Tech Project

CATALYST - Data Analytics for HPC

BigDataHPCSimulation

Open Call

In Residency

Residency Outcome

CATALYST advances computing by converging HPC and Big Data to allow a workflow between simulation + analytics.

https://www.hlrs.de/de/about-us/research/current-projects/data-analytics-for-hpc/

From Oct. 1, 2016 to Sept. 1, 2019

CRAY Urika Credits: -
Logo Credits: -

Description of the challenges faced by the Tech Project

The challenge in the project is twofold: first challenge is to find the right way to extract the interesting information from the available data. The second challenge is much more complex, it is about finding and extracting relevant information from the data pool often combining several data sources, not knowing, what one is looking for. The available hardware together with the specific software (both mentioned above) are the tools to work on those challenges. One CATALYST task tries to classificate turbulence in flow data sets, another task tries to extract additional information from real time public transport data for example.

Brief description of technology

HLRS operates two Cray Urika-GX systems, which are composed of highly specialised hardware components and a tailored software stack in order to enable High Performance Data Analytics. Within the scope of the project, the artist will get access to 64 system nodes that consist each of 2 Intel Xeon processors, 512 GB memory and a local 1.6 TB PCIe SSD scratch storage for data caching. In addition, for large-scale data, access to a 240TB Lustre filesystem is provided. Together with the hardware, the artist will be able to use the optimised Cray Data Analytics software stack that encompasses the state-of-the-art tools Apache Hadoop, Apache Spark as well as the CRAY Graph Engine, amongst others. The Urika-GX system is built on Centos 7 Linux and can be accessed via standard remote shell connections (SSH). For simplified system usage, innovative tools for programming and system management, such as Jupyter Notebooks or the adapted OpenStack Dashboard are available as well.

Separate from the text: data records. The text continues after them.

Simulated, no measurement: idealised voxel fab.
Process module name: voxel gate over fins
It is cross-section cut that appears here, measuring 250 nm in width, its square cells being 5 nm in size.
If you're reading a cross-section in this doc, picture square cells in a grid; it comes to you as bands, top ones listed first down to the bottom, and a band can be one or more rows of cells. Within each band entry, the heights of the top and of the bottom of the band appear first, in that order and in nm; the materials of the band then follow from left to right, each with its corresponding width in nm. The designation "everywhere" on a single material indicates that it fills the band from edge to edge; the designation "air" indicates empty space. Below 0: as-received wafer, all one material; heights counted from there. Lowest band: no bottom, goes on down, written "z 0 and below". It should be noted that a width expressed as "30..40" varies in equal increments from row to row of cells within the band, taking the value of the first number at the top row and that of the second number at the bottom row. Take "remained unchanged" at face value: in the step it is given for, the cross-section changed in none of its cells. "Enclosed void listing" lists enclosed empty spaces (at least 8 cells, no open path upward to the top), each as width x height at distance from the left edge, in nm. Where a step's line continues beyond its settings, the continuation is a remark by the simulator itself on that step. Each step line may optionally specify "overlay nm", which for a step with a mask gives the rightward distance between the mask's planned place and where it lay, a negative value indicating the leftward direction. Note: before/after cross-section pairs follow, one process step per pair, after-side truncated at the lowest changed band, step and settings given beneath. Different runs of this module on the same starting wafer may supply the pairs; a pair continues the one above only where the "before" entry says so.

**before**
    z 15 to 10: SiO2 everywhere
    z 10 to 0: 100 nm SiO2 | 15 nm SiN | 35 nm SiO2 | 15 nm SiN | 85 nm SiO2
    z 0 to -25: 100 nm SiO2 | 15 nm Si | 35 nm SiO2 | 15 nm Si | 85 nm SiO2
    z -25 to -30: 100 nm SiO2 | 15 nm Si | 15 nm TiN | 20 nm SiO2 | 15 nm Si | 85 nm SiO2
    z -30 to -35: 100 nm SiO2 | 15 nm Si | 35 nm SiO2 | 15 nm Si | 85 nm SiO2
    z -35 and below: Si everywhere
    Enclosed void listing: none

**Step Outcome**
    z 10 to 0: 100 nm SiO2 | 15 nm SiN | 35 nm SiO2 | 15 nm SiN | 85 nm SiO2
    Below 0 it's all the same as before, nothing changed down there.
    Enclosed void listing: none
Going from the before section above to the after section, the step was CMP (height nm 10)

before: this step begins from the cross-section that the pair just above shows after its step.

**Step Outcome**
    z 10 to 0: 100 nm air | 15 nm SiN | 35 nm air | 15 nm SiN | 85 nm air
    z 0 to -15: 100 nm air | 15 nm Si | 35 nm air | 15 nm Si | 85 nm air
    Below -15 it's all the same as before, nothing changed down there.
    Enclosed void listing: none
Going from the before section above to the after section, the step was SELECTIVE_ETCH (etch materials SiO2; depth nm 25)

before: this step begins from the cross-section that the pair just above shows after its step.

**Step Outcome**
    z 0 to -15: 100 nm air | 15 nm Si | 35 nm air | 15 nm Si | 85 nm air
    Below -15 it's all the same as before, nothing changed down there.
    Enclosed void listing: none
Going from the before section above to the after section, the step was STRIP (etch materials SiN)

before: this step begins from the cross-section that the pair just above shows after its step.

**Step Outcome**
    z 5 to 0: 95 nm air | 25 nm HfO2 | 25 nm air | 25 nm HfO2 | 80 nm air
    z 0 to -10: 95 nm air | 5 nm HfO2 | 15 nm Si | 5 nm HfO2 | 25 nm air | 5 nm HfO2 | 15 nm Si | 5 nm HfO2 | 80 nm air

What the project is looking to gain from the collaboration and what kind of artist would be suitable

Due to the fact that Big Data can be applied to all kind of subjects and topics, we are quite open what the context of the artwork will be. This includes engineering challenges as well as current social or ecological problems. We imagine that a cooperation with an artist can bring new and innovative thoughts to our fields and directions of research. Especially regarding new insights in different fields and contexts of Big Data. As we are dealing with a quite complex and abstract topic, we would also welcome a way to visualize and explain our research outcomes in an understandable manner through the artwork. Artists should have knowledge in the fields of Programming, Computing and ideally already some experience with High Performance Computing. A mathematical background would be also favorable.

Resources available to the artist

The residency will take place at the High Performance Computing Center Stuttgart (HLRS). HLRS is operating leading edge High Performance Computing (HPC) systems as well as engaging in teaching, general research and industry collaborations in the field of HPC. Its current largest system, the Supercomputer Hazelhen has a peak performance of 7,42 Petaflops. We will offer the artist a steady workplace including internet connection at HLRS for the period of the residency. The artist will be integrated in the different work fields of the project contributors working at HLRS and supported by involved staff member according to their work schedule and work load.